In this case, I would look at the 4890 or GTX275. If your time frame is late September, we may see some new cards available with better high end performance, and better pricing. Plan on buying a card from a vendor like EVGA or XFX which have a 90 day trade-up program. That will give you the option to get a newer card if you wish, without losing out on your initial purchase price.

Don't worry about DX11. Game vendors will not make it a requirement for good gameplay because it will kill their sales.

The i5 looks like it will launch sept 6. Make no decisions until then. It looks like you can get a i5 cpu and P55 motherboard suitable for gaming for a couple of hundred $ less, allowing you to get a better vga card.

Keep an open mind on the OS SSD. The market is changing rapidly. Initially, only Intel had a unit that did not have a small random write issue. Exactly what the OS does. Others are catching up, but the gen2 X25-M still looks like the quality unit to me today. Do not be impressed by synthetic benchmarks. Try to get reviews with real application performance after the drives have been well populated and used.

Ditch the sound card. Onboard HD sound is very good and stable. Some sound cards are reported to have driver incompatibility issues.

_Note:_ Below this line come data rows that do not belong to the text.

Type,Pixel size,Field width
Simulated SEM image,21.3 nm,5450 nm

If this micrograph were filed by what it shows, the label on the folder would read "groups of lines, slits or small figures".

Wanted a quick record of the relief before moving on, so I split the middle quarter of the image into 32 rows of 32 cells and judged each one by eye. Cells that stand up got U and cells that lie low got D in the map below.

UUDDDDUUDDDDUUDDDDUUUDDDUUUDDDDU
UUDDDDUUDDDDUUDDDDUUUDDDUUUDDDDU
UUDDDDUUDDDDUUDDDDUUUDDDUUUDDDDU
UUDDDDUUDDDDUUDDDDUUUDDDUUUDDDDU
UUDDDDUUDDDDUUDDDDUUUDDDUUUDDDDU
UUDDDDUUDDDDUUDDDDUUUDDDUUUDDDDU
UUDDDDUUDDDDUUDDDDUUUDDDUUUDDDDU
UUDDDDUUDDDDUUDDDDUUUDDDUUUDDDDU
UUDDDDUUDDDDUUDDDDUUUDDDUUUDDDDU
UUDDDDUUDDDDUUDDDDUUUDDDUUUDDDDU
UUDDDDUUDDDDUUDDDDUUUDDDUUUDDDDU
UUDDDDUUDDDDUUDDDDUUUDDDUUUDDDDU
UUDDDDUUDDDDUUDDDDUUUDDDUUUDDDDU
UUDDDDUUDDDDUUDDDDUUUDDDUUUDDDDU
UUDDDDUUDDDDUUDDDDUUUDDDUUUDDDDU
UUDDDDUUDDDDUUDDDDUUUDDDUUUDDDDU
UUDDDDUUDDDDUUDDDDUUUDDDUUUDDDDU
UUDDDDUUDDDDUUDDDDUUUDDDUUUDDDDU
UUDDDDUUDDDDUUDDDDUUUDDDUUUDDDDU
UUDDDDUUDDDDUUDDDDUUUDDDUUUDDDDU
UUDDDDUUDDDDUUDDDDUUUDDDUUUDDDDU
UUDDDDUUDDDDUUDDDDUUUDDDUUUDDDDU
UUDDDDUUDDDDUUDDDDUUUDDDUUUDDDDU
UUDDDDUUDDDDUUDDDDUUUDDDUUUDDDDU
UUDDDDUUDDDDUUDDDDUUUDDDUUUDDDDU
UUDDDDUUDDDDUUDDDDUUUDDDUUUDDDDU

Plan on using windows-7. Install the release candidate temporarily if you must. It will have enhancements for SSD operations.

Why do you want/need raid-5?



Thanks for all the tidbits. Not exactly tweaks for the current rig, but overall very good advice in general. I'm probably going to scrap this build and wait to grab one of the i5 CPUs and a ASUS P7P55DX Deluxe board... provided someone else doesn't totally destroy them once we get to see the hard data.

I've been running the Win7 RC on my Athlon rig since just after it came out. Works awesome even on this pile of antiquated former awesomeness. I have a few friends that run the Agility and they say that massive (~64mb) cache on it really smooths out the 'stuttering' issues.

I mostly want it for the load-time reductions and as a way to keep the OS physically separate from the RAID array. I use a similar separate-physical-drive solution currently, and it's saved me tons of headaches when various updates have rendered the RAID-0 setup I have now 'invisible' to the OS on different occasions.

Also I was under the impression that, with the RAID-5, it functioned almost identically to RAID-0, but with the distributed loss of a drive's worth of space in exchange for parity checking. I figured it was worth the extra $50 for the extra layer of protection while maintaining the I/O speed boost from RAID-0.

As for the whole DX11 thing... I have the budget, come Jan/Feb, to re-upgrade my graphics on top of what I'm currently buying, so I figured I'd go for something cheap to replace my 7800gts now and then buy a good one once the new stuff hits, especially if they launch it in the window for that 90 day trade-up you mentioned. Of course, if there's not much of a practical improvement between DX10 and DX11, I might as well just buy a 4870x2 or something now.